3
votes

I have a text file containing tens of GBs of data, which I need to load from HDFS and parallelize as an RDD. This text file describes items with the following format. Note that the alphabetic strings are not present (the meaning of each row is implicit) and that each row can contain whitespaces to separate different values:

0001  (id)
1000 1000 2000 (dimensions)
0100           (weight)
0030           (amount)
0002  (id)
1110 1000 5000 (dimensions)
0220           (weight)
3030           (amount)

I reckon that the most inmediate approach to parallelize this file would be to upload it to the HDFS from the local filesystem and then to create an RDD by executing sc.textFile(filepath). However, in this case, the partitioning would depend on the HDFS splits corresponding to the file.

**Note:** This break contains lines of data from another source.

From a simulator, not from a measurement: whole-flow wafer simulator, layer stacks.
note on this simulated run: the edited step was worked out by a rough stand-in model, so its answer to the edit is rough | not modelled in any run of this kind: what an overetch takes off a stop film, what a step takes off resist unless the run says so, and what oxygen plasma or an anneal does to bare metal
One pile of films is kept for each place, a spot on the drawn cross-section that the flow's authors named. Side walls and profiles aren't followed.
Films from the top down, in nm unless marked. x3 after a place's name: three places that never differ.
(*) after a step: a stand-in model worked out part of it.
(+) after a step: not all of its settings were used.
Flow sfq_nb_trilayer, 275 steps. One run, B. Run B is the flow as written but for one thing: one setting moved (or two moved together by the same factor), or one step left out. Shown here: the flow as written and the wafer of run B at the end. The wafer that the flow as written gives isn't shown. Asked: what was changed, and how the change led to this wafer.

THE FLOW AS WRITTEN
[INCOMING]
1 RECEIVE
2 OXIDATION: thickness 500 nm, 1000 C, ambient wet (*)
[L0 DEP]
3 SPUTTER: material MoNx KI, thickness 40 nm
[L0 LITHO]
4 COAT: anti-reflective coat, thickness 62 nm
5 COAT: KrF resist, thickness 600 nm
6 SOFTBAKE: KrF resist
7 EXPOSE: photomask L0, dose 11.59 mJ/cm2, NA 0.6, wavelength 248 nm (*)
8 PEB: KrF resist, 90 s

The problem with said approach is that each partition can contain incomplete items. For example:

Partition 1

0001           (id)
1000 1000 2000 (dimensions)
0100           (weight)
0030           (amount)
0002           (id)
1110 1000 5000 (dimensions)

Partition 2

0220           (weight)
3030           (amount)

Thus, when we call a method for each partition and pass its corresponding data block to it, it will be receiving an incomplete specification for the item identified as 0002. This will result in a wrong output for the calculations performed inside the called method.

Which would be the most efficient way to partition or repartition this RDD to avoid this problem? Can specify the number of lines of each partition to be multiple of 4? If so, should it be done by Hadoop or Spark?

2

2 Answers

3
votes

Load the text file to obtain RDD[String] then use zipWithIndex for converting to RDD[(String, Long)] where the second attribute in tuple is the index number of the element in the RDD.

Zips this RDD with its element indices. The ordering is first based on the partition index and then the ordering of items within each partition. So the first item in the first partition gets index 0, and the last item in the last partition receives the largest index.

  • Using the index as line number (starting from 0) we can group lines belonging to a record. eg. [0, 1, 2, 3, 4, 5, 6, 7, 8, 9, ...
  • Since we know that each record spans (exactly) 4 lines, integer division of the index by 4 (lets call this idx_div). This will result in first four lines having 0 as idx_div the next four lines will get 1 as idx_div and so on. eg. [0, 0, 0, 0, 1, 1, 1, 1, 2, 2, .... This can be used to group all (four) lines belonging to one record for further parsing and processing


case class Record(id:String, dimensions:String, weight:String, amount:String)
val lines = sc.textFile("...")
val records = lines
    .zipWithIndex
    .groupBy(line_with_idx => (line_with_idx._2 / 4))  // groupBy idx_div
    .map(grouped_record => {
        val (idx_div:Long, lines_with_idx:Iterable[(String, Long)]) = grouped_record
        val lines_with_idx_list = lines_with_idx.toList.sortBy(_._2)  // Additional check to ensure ordering
        val lines_list = lines_with_idx_list.map(_._1)
        val List(id:String, dimensions:String, weight:String, amount:String) = lines_list
        new Record(id, dimensions, weight, amount)
    })
1
votes

Why don't you simply group lines before put the file into HDFS to avoid this problem?

xargs -L4 echo < file
hdfs dfs -put file /your/path

Your data will look like

0001  1000  0100  0030 
0002  1110  0220  3030

If you do that, you can read your data using Spark DataFrames API which is more optimal than RDD¡s and provides you a more rich API and performance to write your application.